“They want to totally buy us out,” Nayatel chairman Rashid Khan told Reuters in an interview, adding talks had slowed over the potential cost of a deal.
“Ultimately it comes down to price,” said Khan, adding he also expected interest from Chinese and Norwegian companies.
No one from Etisalat was immediately available for comment.
Gulf-based Etisalat, the Arab world’s second-biggest telecoms firm, has faced tough competition at home after its monopoly was broken in 2007 by Dubai-based du and operates in 18 countries.
Nayatel made its name by investing early in a fibre-optic network for direct connections to homes and businesses to allow for heavier data downloads.

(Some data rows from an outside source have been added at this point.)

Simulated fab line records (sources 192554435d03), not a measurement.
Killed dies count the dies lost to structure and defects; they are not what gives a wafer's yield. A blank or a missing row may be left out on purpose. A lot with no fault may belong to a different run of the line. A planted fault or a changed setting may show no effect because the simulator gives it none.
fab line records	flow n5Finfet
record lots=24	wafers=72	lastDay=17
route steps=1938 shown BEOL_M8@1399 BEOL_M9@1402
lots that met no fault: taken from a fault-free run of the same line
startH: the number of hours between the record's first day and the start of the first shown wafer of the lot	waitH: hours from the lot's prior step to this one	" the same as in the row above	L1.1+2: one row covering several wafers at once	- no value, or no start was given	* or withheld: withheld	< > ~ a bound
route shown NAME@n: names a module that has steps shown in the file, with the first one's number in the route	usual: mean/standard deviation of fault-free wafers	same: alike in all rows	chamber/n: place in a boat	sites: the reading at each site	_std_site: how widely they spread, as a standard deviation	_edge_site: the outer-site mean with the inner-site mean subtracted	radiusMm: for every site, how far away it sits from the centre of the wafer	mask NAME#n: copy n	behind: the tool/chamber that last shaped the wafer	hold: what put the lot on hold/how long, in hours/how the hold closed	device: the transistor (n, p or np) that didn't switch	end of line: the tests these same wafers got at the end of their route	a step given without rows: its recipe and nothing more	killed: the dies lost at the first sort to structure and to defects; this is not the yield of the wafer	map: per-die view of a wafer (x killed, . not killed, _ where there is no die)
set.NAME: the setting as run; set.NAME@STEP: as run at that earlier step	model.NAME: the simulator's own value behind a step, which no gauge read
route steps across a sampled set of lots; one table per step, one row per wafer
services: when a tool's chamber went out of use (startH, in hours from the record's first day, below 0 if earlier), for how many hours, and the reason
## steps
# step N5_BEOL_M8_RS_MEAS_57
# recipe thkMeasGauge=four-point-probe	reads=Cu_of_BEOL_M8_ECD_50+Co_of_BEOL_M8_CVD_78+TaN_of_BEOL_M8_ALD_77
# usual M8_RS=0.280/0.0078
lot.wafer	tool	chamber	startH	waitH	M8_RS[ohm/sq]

The internet, telephone and cable TV service provider has paid-up capital of about $5 million. Annual sales among its 7,000 customers top $12 million, said Khan, with revenue growth of 40-50 percent a year.
Nayatel is hoping to expand its domestic business beyond Islamabad and Rawalpindi to Lahore and Pakistan’s biggest city, Karachi, which has an estimated population of 18 million. It also has ambitions to penetrate overseas markets by lending its fibre-optic expertise.
“I am talking to someone who wants us to invest in Afghanistan, someone who wants us to work in Saudi Arabia and someone who wants us to work in Turkey,” said Khan in Nayatel’s modest Islamabad office.
Between 2004 and 2009, 34 percent of the $19 billion in foreign direct investment in Pakistan flowed to the telecom sector, according to the Pakistan Telecommunications Authority.
Major investors included the UAE, United States, Norway and China.
Getting foreign companies to invest in Pakistan isn’t easy, with the country’s image hurt by a Taliban campaign of suicide bombings to destabilise the U.S.-backed government.
Khan, however, is more troubled by a government that he perceives has failed on all fronts, and holds out few hopes that it will try to attract investment from overseas or at home.
“They are a disaster in everything, whether it’s law and order, governance, financial management, you name it. They have made a mess of things,” he said.
“This government is fighting for survival every day. They are not interested in helping anyone else out.”